Quintus
Prolog Manual
Quintus
Prolog Manual
This chapter gives a number of tips on how to organize your programs for increased efficiency.
One of the more difficult things to master when learning Prolog is the proper use of the cut. Often, when beginners find unexpected backtracking occurring in their programs, they try to prevent it by inserting cuts in a rather random fashion. This makes the programs harder to understand and sometimes stops them from working.
During program development, each predicate in a program should be considered independently to determine whether or not it should be able to succeed more than once. In most applications, many predicates should at most, succeed only once; that is, they should be determinate. Having decided that a predicate should be determinate, it should be verified that, in fact, it is. The debugger can help in verifying that a predicate is determinate (see {manual(e-1-2)}).
Consider the following predicate which calculates the factorial of a number:
fac(0, 1).
fac(N, X) :-
N1 is N - 1,
fac(N1, Y),
X is N * Y.
The factorial of 5 can be found by typing
| ?- fac(5, X).
X = 120
However, backtracking into the above predicate by typing a semicolon at this point, causes an infinite loop because the system starts attempting to satisfy the goals 'fac(-1, X).', 'fac(-2, X).', etc. The problem is that there are two clauses that match the goal 'fac(0, F).', but the effect of the second clause on backtracking has not been taken into account. There are at least three possible ways of fixing this:
fac(0,1) :- !.
Adding the cut essentially makes the first solution the only one for the factorial of 0 and hence solves the immediate problem. This solution is space-efficient because as soon as Prolog encounters the cut, it knows that the predicate is determinate. Thus, when it tries the second clause, it can throw away the information it would otherwise need in order to backtrack to this point. Unfortunately, if this solution is implemented, typing 'fac(-1, X)' still generates an infinite search.
fac(N, X) :-
N > 0,
N1 is N - 1,
fac(N1, Y),
X is N * Y.
This also solves the problem, but it is a more robust solution because this way it is impossible to get into an infinite loop. This solution makes the predicate logically determinate -- there is only one possible clause for any input -- but the Prolog system is unable to detect this and must waste space for backtracking information. The space-efficiency point is more important than it may at first seem; if fac/2 is called from another determinate predicate, and if the cut is omitted, Prolog cannot detect the fact that fac/2 is determinate. Therefore, it will not be able to detect the fact that the calling predicate is determinate, and space will be wasted for the calling predicate as well as for fac/2 itself. This argument applies again if the calling predicate is itself called by a determinate predicate, and so on, so that the cost of an omitted cut can be very high in certain circumstances.
fac(N, X) :-
( N > 0 ->
N1 is N - 1,
fac(N1, Y),
X is N * Y
; N =:= 0 ->
X = 1
).
This solution is as robust as solution b-5-1-1, and more efficient than solution b-5-1-1, since it exploits conditionals with arithmetic tests (see {manual(g-2-7)}, and {manual(b-5-6)}, for more information on optimization using conditionals).
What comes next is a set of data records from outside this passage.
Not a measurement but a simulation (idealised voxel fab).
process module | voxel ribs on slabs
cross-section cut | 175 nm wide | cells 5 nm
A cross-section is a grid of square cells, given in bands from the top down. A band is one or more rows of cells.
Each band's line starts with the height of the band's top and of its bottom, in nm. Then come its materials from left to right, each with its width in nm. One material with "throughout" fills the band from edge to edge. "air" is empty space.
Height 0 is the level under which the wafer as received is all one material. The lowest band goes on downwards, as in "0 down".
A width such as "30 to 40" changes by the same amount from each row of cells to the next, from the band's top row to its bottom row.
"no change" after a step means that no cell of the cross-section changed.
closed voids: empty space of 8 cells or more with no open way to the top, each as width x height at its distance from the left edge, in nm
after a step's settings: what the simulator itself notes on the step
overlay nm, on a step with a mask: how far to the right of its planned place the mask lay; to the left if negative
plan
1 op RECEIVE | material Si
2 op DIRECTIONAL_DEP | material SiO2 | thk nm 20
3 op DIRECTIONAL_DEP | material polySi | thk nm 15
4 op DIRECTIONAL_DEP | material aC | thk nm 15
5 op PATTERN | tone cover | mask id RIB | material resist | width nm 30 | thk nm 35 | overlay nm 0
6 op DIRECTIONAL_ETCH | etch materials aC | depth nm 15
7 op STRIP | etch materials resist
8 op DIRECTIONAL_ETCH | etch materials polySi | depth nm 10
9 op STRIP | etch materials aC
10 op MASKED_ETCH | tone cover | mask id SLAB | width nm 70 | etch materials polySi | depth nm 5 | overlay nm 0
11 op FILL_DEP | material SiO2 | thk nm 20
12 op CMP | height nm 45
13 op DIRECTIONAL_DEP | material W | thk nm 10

Programs can often be made more readable by the placing of cuts as early as possible in clauses. For example, consider the predicate p/0 defined by
p :- a, b, !, c, d.
p :- e, f.
Suppose that b/0 is a test that determines which clause of p/0 applies; a/0 may or may not be a test, but c/0 and d/0 are not supposed to fail under any circumstances. A cut is most appropriately placed after the call to b/0. If in fact a/0 is the test and b/0 is not supposed to fail, then it would be much clearer to move the cut before the call to b/0.
A tool to aid in determinancy checking is available as library(det). It helps to locate places where cuts are necessary.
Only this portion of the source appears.